I remember for many years we [Israeli officials] used to come to Washington,  and used to say [to American officials], “You must help us strengthen our  strategic capabilities. We must always have ‘the edge,’ we called it.” For  two things. To protect ourselves, and we need to show, out of  a feeling of  confidence and safety, that we are negotiating out of strength and not out of  weakness.

Israel did negotiate [...] two peace treaties, with Egypt and Jordan, and we  went part of the way with the Syrians and the Palestinians. We needed to be  strong in order to negotiate, in order to get that.

But we have forgotten the last part. Yes, we had to negotiate, or appear to  be negotiating, in order to strike [a deal] in the end. We have to prove in the  end [we tried everything else].

In Israel, [it has taken hold that] the Iran nuclear issue will not be  resolved except with a major confrontation. Here is the difference I see  currently between the Israeli position and that of the United States. It’s not  that we don’t have a common intelligence picture. The question is, what is the  end game?

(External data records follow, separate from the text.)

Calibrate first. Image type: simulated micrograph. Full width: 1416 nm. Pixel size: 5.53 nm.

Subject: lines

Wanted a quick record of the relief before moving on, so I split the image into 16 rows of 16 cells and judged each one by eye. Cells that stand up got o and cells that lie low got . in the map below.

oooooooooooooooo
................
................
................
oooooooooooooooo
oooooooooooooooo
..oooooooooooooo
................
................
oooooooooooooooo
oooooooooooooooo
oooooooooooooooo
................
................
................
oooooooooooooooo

The perception is that Israel is going through the stages of sanctions,  etc., not with the idea or conviction that at the end, the other side will  yield. If the purpose was to exert pressure to bring the other side to the  table, the rhetoric should be different. […]

Obama has placed emphasis on negotiations. In this current election for  the US presidency, his hands are tied. He cannot proceed, because he cannot  appear soft on Israel’s security.

Negotiating with Iran is perceived as a sign of beginning to forsake Israel.  That is where I think the basic difference is between Romney and  Obama. What Romney is doing is mortally destroying any chance of a  resolution without war. Therefore when [he recently] said, he doesn’t think  there should be a war with Iran, this does not ring true. It is not consistent  with other things he has said. […]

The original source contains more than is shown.